Roberto Verdecchia is one of the directors of Secrets of the Jurassic Dinosaurs
The next time you step into the Royal Ontario Museum, the Royal Saskatchewan Museum or the American Museum of Natural History to marvel at the incredible dinosaur skeletons looming over you, one of the last things you might be thinking is, “Who built these giants?”
You might want to save some of your amazement for the artists and technicians of Research Casting International (RCI) in Trenton, Ont.
RCI is one of the few places in the world that specializes in the cleaning, preservation, preparation and replication of dinosaur fossils.
In Secrets of the Jurassic Dinosaurs, Anthony Morgan visits the incredible Jurassic Mile in Wyoming, where paleontologists are uncovering incredible fossils of Stegosaurus, giant sauropods and the T. Rex ancestor Allosaurus. But it’s the team at Research Casting International that takes those bones and recreates the grandeur of the animals themselves.
Turning fossils into perfect museum pieces
When paleontologists find rare fossil specimens in the ground, their first order of business is to safely remove them from the rock that has encased them for millions of years. To do that, they wrap the fossils and much of the surrounding rock in a protective plaster jacket.
It’s at RCI where the magic happens — turning these fossils, embedded in rock, into the perfect pieces you see in museums.
To start, the fossils are cleaned up in the prep lab. Using tools such as air scribes, carbide needles, dental picks and brushes, RCI’s preparators slowly and painstakingly etch away rock from fossil. It’s a process that can take days, weeks or months, depending on the condition the bones come to them in.
“We do get some pieces that just come and they’re perfect, and you open them up and it’s just, like, the best gift ever,” says preparator Amber Favreau in the documentary. “And other times you open up and you’re like, ‘OK, here we go!'”
Sometimes, a fossil is nothing but a mess of tiny fragments, all of which need to be pieced back together. Imagine doing a jigsaw puzzle in three dimensions, but you don’t know how many pieces the puzzle has. To make it more complicated, the guide you’re trying to follow has been dead for 150 million years.
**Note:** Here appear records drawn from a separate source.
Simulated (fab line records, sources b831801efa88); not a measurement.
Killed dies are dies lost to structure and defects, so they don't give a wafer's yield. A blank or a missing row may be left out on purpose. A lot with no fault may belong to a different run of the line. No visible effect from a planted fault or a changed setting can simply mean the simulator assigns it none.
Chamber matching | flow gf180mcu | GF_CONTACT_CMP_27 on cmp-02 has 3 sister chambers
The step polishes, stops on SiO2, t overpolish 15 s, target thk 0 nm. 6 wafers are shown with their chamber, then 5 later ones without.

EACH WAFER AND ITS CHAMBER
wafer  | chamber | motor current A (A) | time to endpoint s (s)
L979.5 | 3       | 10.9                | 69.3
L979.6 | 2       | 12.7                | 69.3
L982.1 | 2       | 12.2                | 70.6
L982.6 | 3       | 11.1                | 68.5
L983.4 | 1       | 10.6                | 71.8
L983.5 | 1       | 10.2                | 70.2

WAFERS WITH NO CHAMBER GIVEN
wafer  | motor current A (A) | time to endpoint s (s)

If there are enough bones, RCI’s “skeleton crew” can get to work mounting a complete specimen for public display.
But it’s extremely rare to find a complete fossilized skeleton in the ground. So, to fill in the missing pieces, the expert technicians step in.
Drawing on their experience, and their vast collection of models, a missing vertebra or leg bone can be carefully replicated.
“Over the past 36 years … we’ve mounted over 1,000 dinosaur skeletons,” says Peter May, owner of RCI. “[A] paleontologist working with a museum might mount five or six. So we have a lot of first-hand working knowledge of dinosaur anatomy to draw upon when filling in gaps.”
“And if it’s a new species, or a dinosaur that is being remounted based on new scientific understanding, of course we’ll work closely with the paleontologists, the museum curators and experts in that field.”
Where art meets science
Once all the pieces of the dinosaur are ready, the skeleton needs to be mounted. To do that, a steel frame is built to support every single bone in the creature’s body. In the case of a T. Rex, that’s an estimated 380 bones.
It’s a serious blacksmithing challenge: the steel frame needs to be strong enough to support the great weight of the skeleton, but small enough that it doesn’t distract from the impact of the skeleton itself.
It might take over a year of work before a skeleton is ready to be moved out of RCI’s Trenton facility and sent to a museum for display. The technicians are involved in this process, too, working in close collaboration with curators to assemble the giant skeleton on site.
Of course, not every reconstruction takes that long. The incredible bronze T. Rex skeleton that stands outside of the Museum of the Rockies in Bozeman, Mont., was made with only four months’ notice. The nearly 3,000-kilogram skeleton was moulded, cast, mounted, finished and installed in front of the museum in time for the Society of Vertebrate Paleontology conference in 2001.
So the next time you see a beautifully reconstructed dinosaur skeleton, consider that there’s a good chance it was built by the skilled craftspeople of Research Casting International in Ontario. As long as paleontologists keep finding fossils, their dedicated team will keep cleaning, preparing and mounting them for all of us to marvel at.